Hall had no doubt as to the telegram’s importance. “This may be a very big thing,” he told de Grey, “possibly the biggest thing of the war. For the present not a soul outside this room is to be told anything at all.” And that included even Hall’s superiors in the Admiralty.
Hall hoped he could avoid revealing the telegram altogether. There was a chance that Germany’s declaration of unrestricted U-boat warfare by itself would persuade President Wilson that the time for war had come. Hall’s hopes soared on February 3, 1917, when Wilson broke off diplomatic relations with Germany and ordered Ambassador Bernstorff to leave. But Wilson stopped short of calling for war. In a speech that day, Wilson stated that he could not believe Germany really intended to attack every ship that entered the war zone and added, “Only actual overt acts on their part can make me believe it even now.”
Hall realized the time for action had come—that he had to get the telegram into American hands but at the same time protect the secret of Room 40. Through a bit of skulduggery, Hall managed to acquire a copy of the telegram as it had been received in Mexico, from an employee of the Mexican telegraph office, thereby allowing Britain to claim that it had obtained the telegram using conventional espionage techniques. On February 24, 1917, Britain’s foreign secretary formally presented a fully translated copy of the telegram to U.S. ambassador Page.
WILSON WANTED to release the text immediately, but Secretary Lansing counseled against it, urging that they first confirm beyond doubt that the message was real. Wilson agreed to wait.

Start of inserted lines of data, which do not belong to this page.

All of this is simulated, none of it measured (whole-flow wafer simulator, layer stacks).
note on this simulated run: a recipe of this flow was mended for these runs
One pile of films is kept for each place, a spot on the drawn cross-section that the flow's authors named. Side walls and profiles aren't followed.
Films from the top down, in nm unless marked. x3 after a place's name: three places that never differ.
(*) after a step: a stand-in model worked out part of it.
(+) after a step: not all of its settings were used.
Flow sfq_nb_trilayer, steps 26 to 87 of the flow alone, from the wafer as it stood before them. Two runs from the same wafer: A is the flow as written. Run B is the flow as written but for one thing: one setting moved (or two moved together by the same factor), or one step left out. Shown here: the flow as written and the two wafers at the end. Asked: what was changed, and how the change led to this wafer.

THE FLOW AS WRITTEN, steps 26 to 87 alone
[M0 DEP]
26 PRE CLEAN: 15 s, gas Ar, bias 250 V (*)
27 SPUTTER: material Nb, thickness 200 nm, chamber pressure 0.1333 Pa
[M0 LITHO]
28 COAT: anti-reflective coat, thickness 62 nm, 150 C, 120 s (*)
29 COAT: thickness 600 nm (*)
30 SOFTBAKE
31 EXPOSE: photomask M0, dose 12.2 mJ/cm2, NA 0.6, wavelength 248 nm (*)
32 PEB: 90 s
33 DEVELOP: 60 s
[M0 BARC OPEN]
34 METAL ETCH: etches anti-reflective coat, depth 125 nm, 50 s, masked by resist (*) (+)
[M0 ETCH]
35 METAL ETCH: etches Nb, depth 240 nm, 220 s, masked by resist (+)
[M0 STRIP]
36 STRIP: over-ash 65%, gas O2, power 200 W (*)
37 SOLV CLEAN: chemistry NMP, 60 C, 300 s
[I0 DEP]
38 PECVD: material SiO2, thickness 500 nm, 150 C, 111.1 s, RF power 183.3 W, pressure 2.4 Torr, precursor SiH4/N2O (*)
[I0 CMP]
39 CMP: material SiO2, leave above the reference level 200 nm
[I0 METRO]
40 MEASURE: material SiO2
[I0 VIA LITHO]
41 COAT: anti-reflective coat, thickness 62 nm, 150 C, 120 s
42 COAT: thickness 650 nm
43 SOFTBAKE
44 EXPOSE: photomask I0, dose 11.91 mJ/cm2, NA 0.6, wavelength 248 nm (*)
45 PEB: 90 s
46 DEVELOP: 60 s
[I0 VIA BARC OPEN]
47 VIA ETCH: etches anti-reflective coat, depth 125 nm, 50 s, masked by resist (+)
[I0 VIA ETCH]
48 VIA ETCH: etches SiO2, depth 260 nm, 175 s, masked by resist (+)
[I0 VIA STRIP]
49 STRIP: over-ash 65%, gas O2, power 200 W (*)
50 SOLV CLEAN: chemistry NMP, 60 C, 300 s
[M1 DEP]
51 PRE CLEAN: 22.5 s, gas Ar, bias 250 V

That same day, the news broke that a Cunard passenger liner, the Laconia, had been sunk off the coast of Ireland, after being struck by two torpedoes. Among the dead were a mother and daughter from Chicago. Edith Galt Wilson had known them both.
WILSON AND LANSING resolved to leak the telegram to the Associated Press, and on the morning of March 1, 1917, America’s newspapers made it front-page news. Skeptics immediately proclaimed the telegram to be a forgery concocted by the British, just as Lansing and Captain Hall had feared would happen. Lansing expected Zimmermann to deny the message, thereby forcing the United States either to disclose the source or to stand mute and insist that the nation trust the president.
But Zimmermann surprised him. On Friday, March 2, during a press conference, Zimmermann himself confirmed that he had sent the telegram. “By admitting the truth,” Lansing wrote, “he blundered in a most astounding manner for a man engaged in international intrigue. Of course the message itself was a stupid piece of business, but admitting it was far worse.”
THE REVELATION that Germany hoped to enlist Mexico in an alliance, with the promise of U.S. territory as a reward, was galvanizing by itself, but it was followed on Sunday, March 18, by news that German submarines had sunk three more American ships, without warning. (To add to the sense of global cataclysm, a popular rebellion sweeping Russia—the so-called February Revolution—had caused the abdication on March 15 of Tsar Nicholas and filled the next day’s papers with news of violence in the streets of Russia’s then capital, Petrograd.) A tectonic shift occurred in the nation’s mood. The press now called for war. As historian Barbara Tuchman put it: “All these papers had been ardently neutral until Zimmermann shot an arrow in the air and brought down neutrality like a dead duck.”
Secretary Lansing was elated. “The American people are at last ready to make war on Germany, thank God,” he wrote in a personal memorandum, in which he revealed a certain bloodlust. “It may take two or three years,” Lansing wrote. “It may even take five years. It may cost a million Americans; it may cost five million. However long it may take, however many men it costs we must go through with it. I hope and believe that the President will see it in this light.”
Wilson gathered his cabinet on March 20, 1917, and asked each member to state his views. One by one each weighed in. All said the time for war had come; most agreed that in effect a state of war already existed between America and Germany. “I must have spoken with vehemence,” Lansing wrote, “because the President asked me to lower my voice so that no one in the corridor could hear.”
Once all had spoken, Wilson thanked them but gave no hint as to what course he would take.